Schema Modularity

By Michael Kay on June 20, 2023 at 12:00p.m.

Saxon, ever since we first introduced schema awareness back in 2004, has always worked with a single global schema maintained at the level of the Configuration object. This article discusses the advantages and disadvantages of this approach, and looks at possible alternatives.

Let's start by getting some terminology clear. A schema, in the terminology of the XSD specification, is a set of schema components (such as element declarations and type definitions). Don't confuse it with a schema document, which is an XML document rooted at an xs:schema element. A schema is what you get when you compile a collection of schema documents linked to each other using xs:include and xs:import declarations.

Not every set of schema components constitutes a valid schema. Most obviously you can't have two different components (for example, two type definitions) with the same name, unless they are identical. The XSD specification is a bit fuzzy about what it means for two components to be identical.

This means that in general, you can try and combine two schemas into one by taking their union, but the operation won't always succeed because the two schemas may be found to be inconsistent with each other.

The Global Schema

Saxon currently maintains a global schema at the level of the Configuration object. This means that every time you introduce a new schema, for example by compiling a schema-aware query or stylesheet that has an import schema declaration, or by validating a document against a schema loaded using the SchemaManager API, or referenced using xsi:schemaLocation, the schema components from that schema are added to the global pool, provided they are consistent with the declarations already present in the pool.

These consistency checks are of two kinds:

The main benefit of the global schema approach is that you can always be sure that type annotations in validated instance documents are consistent with types that are mentioned (or inferred) in compiled queries and stylesheets. If a query is compiled believing that element E will always be empty, then you can be sure that every validated instance of E will be empty, because no-one is allowed, between compilation and validation, to add a type definition that extends or redefines E allowing it to be non-empty. That's the theory, anyway.

The most obvious disadvantage of the approach is that an application can't work with two different versions of the same schema. If you want to write a stylesheet that transforms input documents from V1 to V2 of the same schema, you can't import both versions into the same stylesheet, one to validate the input and one to validate the output. In fact, you can't even have both versions in the same Configuration — which means you can't process an input collection containing a mix of different versions (or if you do, you have to forgo validation).

There are other less obvious disadvantages. One of them is revealed by a recent embarrassing bug where we discovered that schema compilation isn't thread safe: you can't reliably run two schema compilations within a single Configuration at the same time. We've patched that by adding some locking, but it's an imperfect solution because the lock is rather coarse-grained. We need to find a better solution, and that gives us an opportunity to re-examine the design and see whether we can fix some other long-standing issues at the same time.
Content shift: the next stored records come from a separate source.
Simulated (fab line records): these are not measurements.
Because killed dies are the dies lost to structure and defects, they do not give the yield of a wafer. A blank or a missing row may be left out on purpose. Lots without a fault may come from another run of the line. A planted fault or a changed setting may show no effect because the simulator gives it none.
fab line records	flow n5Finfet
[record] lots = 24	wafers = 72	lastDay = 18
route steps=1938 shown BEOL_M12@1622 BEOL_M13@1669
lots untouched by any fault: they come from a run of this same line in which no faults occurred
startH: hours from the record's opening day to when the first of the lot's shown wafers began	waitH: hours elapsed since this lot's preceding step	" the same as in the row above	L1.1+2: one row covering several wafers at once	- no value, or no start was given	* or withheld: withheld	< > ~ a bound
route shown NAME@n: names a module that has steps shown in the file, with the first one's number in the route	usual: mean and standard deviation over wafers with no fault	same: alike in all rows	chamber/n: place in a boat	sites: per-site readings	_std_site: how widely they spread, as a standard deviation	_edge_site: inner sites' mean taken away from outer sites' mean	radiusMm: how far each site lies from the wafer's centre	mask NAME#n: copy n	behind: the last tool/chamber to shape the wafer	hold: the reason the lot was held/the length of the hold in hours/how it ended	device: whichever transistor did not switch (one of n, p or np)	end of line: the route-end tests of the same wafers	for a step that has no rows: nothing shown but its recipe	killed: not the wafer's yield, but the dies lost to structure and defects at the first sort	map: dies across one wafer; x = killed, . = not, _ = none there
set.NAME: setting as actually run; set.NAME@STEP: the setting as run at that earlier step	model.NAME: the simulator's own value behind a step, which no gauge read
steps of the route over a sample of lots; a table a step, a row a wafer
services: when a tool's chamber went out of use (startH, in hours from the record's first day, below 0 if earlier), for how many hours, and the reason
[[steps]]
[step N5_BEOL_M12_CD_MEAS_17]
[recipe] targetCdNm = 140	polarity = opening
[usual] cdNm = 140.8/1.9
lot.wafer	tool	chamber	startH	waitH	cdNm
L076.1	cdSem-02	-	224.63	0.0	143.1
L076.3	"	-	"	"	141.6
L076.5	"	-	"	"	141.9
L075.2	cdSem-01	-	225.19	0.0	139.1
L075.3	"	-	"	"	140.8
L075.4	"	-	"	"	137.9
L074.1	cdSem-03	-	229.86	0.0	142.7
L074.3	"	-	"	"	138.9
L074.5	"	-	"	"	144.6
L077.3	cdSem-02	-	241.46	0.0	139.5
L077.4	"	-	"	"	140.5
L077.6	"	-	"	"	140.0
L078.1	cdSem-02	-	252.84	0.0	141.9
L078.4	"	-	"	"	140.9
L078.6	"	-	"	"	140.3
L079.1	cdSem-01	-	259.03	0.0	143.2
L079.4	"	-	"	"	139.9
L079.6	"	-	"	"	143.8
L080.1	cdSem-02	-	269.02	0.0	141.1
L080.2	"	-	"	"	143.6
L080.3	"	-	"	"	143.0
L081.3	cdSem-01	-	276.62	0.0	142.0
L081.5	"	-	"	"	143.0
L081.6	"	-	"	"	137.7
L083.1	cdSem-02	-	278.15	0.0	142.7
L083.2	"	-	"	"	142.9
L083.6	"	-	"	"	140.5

Another outstanding issue is a long-standing bug #3531, concerning a situation where two independently-loaded schemas X and Y both extend the same substitution group. This has remained outstanding because we have had no reports of users being affected by it; but it remains an unsatisfactory state of affairs.

The X+Y Problem

Suppose that X and Y are valid schemas. Then we've already seen that their union, which I will call X+Y, is not necessarily a valid schema; their declarations might be inconsistent. Apart from the obvious inconsistencies where X and Y contain different elements or types with the same name, there can be much more subtle inconsistencies:

It doesn't really help that all these situations are rare. Should the processor simply ignore the problem and hope it doesn't happen? For the first three cases above, Saxon prevents the situation occurring, which imposes an inconvenience on users who are actually doing something completely safe. For the final case (wildcards), Saxon ignores the problem, which creates the theoretical risk that queries and stylesheets are not type-safe: a document that has been validated against a type T might not satisfy all the contraints that the query or stylesheet processor assumes to be true for any valid instance of T.

An Alternative: Modular Schemas

Let's consider an alternative model, where instead of adding all schema components to a single global schema at Configuration level, we keep schemas independent and modular. So two stylesheets that import different schema documents have separate unrelated schemas, and there are no requirements that the two schemas should be consistent with each other.

The challenge now is to ensure that a source document validated against a schema S1 is consistent with a stylesheet that imports schema S2. If the two schemas are identical, there's no problem (and it's not too hard to detect that they are identical, for example if they load the same schema document as their starting point).

But what if S2 is a superset of S1? Suppose the document is validated against a schema with target namespace X, while the stylesheet has two xsl:import-schema declarations, for namespaces X and Y? We're now back with the X+Y problem: a document that is valid against X is not necessarily valid against X+Y.

It gets worse: if we have a pipeline of stylesheets, each of which imports schemas for both its input document and its output document, then the first stylesheet might import schemas for X+Y, and the second for Y+Z, and we need to be sure that when the first stylesheet validates its output against X+Y, the result will also be valid input against Y+Z.

One possible solution here is to keep the imported schemas within a single stylesheet separate. Import one schema for the input, and another for the output, and don't require the two to be consistent. This also solves the problem of transforming from V1 to V2 of the same schema. So in our pipeline, the output of the first stylesheet would be validated not against X+Y, but merely against Y, which is the same schema used for the input of the second stylesheet. This would need language changes: xsl:import-schema declarations would need to identify which schema they belong to, and type names used in type or as attributes would need to qualify the type name with a schema name.

I've started doing work to allow free-standing schemas to be constructed and used for validation, independently of the Configuration. There are clearly cases where this is useful. However, there's a lot more work to be done on ensuring consistency of free-standing schemas, when a validated document is used as input to a schema-aware stylesheet or query. Expect a new class of (initially bewildering) error messages saying that element E is known to be valid against type T in schema X. but it isn't known to be valid against type T in schema Y. Hopefully these will be rare.

What about Wildcards?

I mentioned that there's an open issue with wildcards: if a schema type include a lax wildcard, then an element that's valid against that schema (because there's no element declaration matching the actual element name) can become invalid when more element declarations are added.

This isn't the only issue with wildcards. XSD 1.1 allows you to say, for example notQName="##defined" which means that the name used for an element or attribute must be one that has no global declaration anywhere in the schema. That's another example of how adding new declarations to a schema can make existing content invalid.

I think the answer to this problem is to interpret these definitions in the context of a "schema compilation unit". That is, when you compile a schema, notQName="##defined" is interpreted as meaning "not a name used for a global element/attribute declaration in the that schema"; any names or declarations added later (by merging this schema with others) have no effect on the meaning.

This seems to solve the problem whether using a global schema or local free-standing schemas, and makes the two cases behave more consistently and predictably.